The manor also features ghosts. There are many stories from both employees and guests and they have been telling them for years. The most amazing one came out of a presentation that had 100 in attendance. Nearly everyone in the room watched as a vase flew off of a table across the room and breaking apart. There was no one near the vase, so it was not thrown or hit by a living human. When the second floor underwent a complete remodel, it was also wired
with a security system. One evening, the system went off and the police
showed up to search the manor. They found no sign that anyone had broken
inside and no one was inside, but the motion sensors definitely
revealed that something had been traveling through the rooms. The
strangest stories claim that there is a female skeleton that floats
through the garden. There are no reports of malevolent activity, more
mischievous. Silverware spins on plates and one night when a manager was locking up, she had a weird experience with the lights. She turned them off as she made her way to the front parlor. When she got to the parlor, all the lights turned back on by themselves. What makes this really weird is that the lights are on different circuits and it would take ten different people working in unison to make that happen.
The Bell children had a playroom in the attic and people still hear children up there playing. There is laughter and the sound of running. When Ghost Hunter's investigated, they captured an EVP of a child's voice. A red-haired girl's apparition has been seen playing on the front lawn with a ball and she is wearing period clothing with a bonnet on her head. Another interaction with a child-sized ghost happened during a renovation in 1973. A contractor came in the early morning hours and found dusty white footprints the size of a child's shoe with high heel and pointed toe similar to something worn in the Victorian era. It was as though a child had walked through the plaster dust and left the footprints, but the house was locked up tight, so it was not a living child.

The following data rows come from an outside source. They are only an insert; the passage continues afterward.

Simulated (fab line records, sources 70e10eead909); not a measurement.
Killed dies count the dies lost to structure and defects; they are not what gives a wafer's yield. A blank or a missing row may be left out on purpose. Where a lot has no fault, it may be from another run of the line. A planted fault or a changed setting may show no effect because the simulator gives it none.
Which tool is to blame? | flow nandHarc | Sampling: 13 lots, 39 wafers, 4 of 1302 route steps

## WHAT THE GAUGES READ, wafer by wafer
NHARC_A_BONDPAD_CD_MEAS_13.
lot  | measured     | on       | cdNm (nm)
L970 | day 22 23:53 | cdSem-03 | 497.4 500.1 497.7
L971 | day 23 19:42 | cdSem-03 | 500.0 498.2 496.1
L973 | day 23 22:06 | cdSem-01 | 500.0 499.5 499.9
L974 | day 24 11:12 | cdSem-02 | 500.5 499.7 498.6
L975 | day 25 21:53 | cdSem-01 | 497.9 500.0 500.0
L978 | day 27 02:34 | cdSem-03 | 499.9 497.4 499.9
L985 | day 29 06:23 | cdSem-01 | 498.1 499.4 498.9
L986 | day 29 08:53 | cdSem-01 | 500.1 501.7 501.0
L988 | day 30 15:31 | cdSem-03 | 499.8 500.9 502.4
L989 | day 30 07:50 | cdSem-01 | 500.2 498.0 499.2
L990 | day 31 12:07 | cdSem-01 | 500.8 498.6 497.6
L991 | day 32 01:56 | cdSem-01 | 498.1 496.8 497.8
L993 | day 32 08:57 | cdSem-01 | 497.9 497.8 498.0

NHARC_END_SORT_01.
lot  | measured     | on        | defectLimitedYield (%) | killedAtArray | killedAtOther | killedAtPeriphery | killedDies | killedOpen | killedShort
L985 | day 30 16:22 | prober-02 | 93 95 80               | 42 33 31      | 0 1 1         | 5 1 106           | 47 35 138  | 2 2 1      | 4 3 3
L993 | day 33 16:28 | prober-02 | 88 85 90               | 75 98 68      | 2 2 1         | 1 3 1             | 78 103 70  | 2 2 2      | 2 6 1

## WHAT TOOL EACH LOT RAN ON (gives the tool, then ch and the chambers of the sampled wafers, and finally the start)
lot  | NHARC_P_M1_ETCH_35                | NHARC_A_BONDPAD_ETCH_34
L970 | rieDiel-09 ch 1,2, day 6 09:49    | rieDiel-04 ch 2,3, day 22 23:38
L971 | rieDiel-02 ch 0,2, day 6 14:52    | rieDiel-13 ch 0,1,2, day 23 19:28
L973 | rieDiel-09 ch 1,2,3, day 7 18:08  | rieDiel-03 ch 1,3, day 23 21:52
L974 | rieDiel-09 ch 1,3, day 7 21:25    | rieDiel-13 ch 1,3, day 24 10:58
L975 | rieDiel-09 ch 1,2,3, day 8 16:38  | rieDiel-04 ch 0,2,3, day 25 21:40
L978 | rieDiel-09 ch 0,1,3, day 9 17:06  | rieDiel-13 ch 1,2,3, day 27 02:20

A TV station joined a paranormal investigation group named PURE around eight years ago to investigate the manor. The video features an EMF detector going off, a flashlight turning on by itself and the sound of a glass breaking. When the group went to see what caused the crash, they found broken glass on the bar next to the wine glasses, but no broken glass. As the reporter tells the story, he says that a team member thought he saw a hand near the bar at the time that the sound of the broken glass was heard. The reporter's camera that had a fully charged battery went dead at the same time as they heard the breaking glass. Erik Wright, a local historian, claims that in 2008 he had a weird experience. He said, "I had something come up next to me when I was in the office. It kind of grabbed a hold of me and pulled me down the hallway." People claim that the spirits seen here belong to Cara Bell and her daughter Hyacinth.
Miramont Castle
The land where Miramont Castle is located was owned by a company run by Manitou Springs founder General William Palmer. The company owned it from 1871 to 1882 and sold it to the city of Manitou. But even before that, the property reputedly belonged to an infamous character named Colonel John Chivington. You may recognize that name if you know the history of the Sand Creek Massacre. This guy was an ordained Methodist pastor who lead his U.S. Army troops against what he described as a revolt by Indian foes. Congress' Joint Committee on the Conduct of War described it as such, "As to Colonel Chivington, your committee can hardly find fitting terms to describe his conduct. Wearing the uniform of the United States, which should be the emblem of justice and humanity; holding the important position of commander of a military district, and therefore having the honor of the government to that extent in his keeping, he deliberately planned and executed a foul and dastardly massacre which would have disgraced the veriest savage among those who were the victims of his cruelty. Having full knowledge of their friendly character, having himself been instrumental to some extent in placing them in their position of fancied security, he took advantage of their inapprehension and defenseless condition to gratify the worst passions that ever cursed the heart of man. It is thought by some that desire for political preferment prompted him to this cowardly act; that he supposed that by pandering to the inflamed passions of an excited population he could recommend himself to their regard and consideration." Chivington apparently owned this plot of land from 1862 to 1867. The massacre took place in 1864.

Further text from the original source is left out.